18. Repeating firearm, in accordance with Claim 5, characterized by the fact that the locking block (25) exhibits a beveled edge (33), with which it takes back the firing pin (19) in the inoperative position in the transition from the locked to the unlocked position.

19. Repeating firearm, in accordance with one of Claims 13 through 18, characterized by the fact that the locking block (25) can move transversal to the bolt head (11) and in and out of the locked position and in the locked position falls in a recess (5) in a component (4), which is constructed with the barrel (1) in one piece or is rigidly fastened to it.

20. Repeating firearm, in accordance with Claim 7, characterized by the fact that - the locking block (25) has a foot strip (8) with a front and a rear guide surface and the bolt head carrier (13) -- is arranged on the side of the bolt head (11) turned toward the foot strip (8), -- has a front and a rear carrier strip (55, 57) such that -- the returning bolt head carrier in the advanced return movement with its front carrier strip (55) runs into the front guide surface of the foot strip (8) of the locking block (25), in order to extract the latter from the recess (5) as well as if necessary from locking notches (6) and -- in its closing motion with its rear carrier strip (57) runs into the rear guide surface of the foot strip (8) of the locking block (25), in order to force it into the recess (5), as well as if necessary into the locking notches (6) - whereby at least one each of the front or rear foot and carrier strips (53, 55,57, 59) is beveled.

21. Repeating firearm, in accordance with one of Claims 13 through 20, characterized by the fact that it is equipped for shotgun cartridges or other cartridges with a caliber of more than 15 mm.
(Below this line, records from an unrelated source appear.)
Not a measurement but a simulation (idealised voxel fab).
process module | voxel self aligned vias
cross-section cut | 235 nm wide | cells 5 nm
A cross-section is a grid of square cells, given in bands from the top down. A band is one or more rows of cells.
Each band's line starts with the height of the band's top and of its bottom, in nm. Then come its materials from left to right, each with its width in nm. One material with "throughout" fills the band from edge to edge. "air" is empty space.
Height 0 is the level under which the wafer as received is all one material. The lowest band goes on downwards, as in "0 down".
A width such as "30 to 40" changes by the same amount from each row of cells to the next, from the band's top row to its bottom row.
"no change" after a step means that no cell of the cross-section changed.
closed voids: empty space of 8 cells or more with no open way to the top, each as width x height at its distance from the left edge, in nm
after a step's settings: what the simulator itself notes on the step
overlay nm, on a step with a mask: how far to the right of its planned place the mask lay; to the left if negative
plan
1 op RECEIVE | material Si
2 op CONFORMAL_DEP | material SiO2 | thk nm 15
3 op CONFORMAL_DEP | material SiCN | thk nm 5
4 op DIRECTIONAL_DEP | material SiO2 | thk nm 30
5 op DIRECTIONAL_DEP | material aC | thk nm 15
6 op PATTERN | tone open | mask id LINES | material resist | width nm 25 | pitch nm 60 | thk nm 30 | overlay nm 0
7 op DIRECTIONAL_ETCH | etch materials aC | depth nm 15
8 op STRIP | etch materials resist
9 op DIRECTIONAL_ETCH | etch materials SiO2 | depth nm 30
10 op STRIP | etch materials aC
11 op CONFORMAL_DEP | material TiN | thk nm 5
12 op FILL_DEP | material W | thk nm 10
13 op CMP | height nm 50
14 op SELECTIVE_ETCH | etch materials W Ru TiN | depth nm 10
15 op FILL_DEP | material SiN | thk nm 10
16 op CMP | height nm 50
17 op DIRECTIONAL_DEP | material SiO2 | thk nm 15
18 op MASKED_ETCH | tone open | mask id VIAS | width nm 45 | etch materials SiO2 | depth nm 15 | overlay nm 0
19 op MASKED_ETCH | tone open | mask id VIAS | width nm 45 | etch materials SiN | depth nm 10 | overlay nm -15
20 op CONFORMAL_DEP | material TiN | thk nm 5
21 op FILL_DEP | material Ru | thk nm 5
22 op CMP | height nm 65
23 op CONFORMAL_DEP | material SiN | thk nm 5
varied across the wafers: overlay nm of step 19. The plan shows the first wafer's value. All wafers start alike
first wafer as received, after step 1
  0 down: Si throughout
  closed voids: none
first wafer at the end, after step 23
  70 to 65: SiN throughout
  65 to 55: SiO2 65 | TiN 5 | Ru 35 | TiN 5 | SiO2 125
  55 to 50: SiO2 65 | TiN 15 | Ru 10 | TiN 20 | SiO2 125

22. Repeating firearm, in accordance with one of Claims 13 through 21, characterized by the fact that instead of the handle (65) a point of application for an automatic loading mechanism is provided.

23. A cartridge ejection arrangement preferably for a rifle in accordance with one of Claims 2 through 22 with at least two cartridge extractor hooks (7) spring mounted on a movable breech or bolt head (1), which are preferably opposing each other, characterized by the fact that at least one stationary ejector (27) can be assigned to one or each of the cartridge extractor hooks (7) in such a way that that in the case of a returning breech or bolt head (1) the cartridge or cartridge case (23) is jointly extracted by all cartridge extractor hooks (7) and pivots around the cartridge extractor hook (7) and in the process is ejected to the side which doesn’t : have an ejector (27) assigned to it

24. Arrangement in accordance with Claim 23, characterized by the fact that two cartridge extractor hooks (7) opposing each other and one convertible ejector (27) are provided.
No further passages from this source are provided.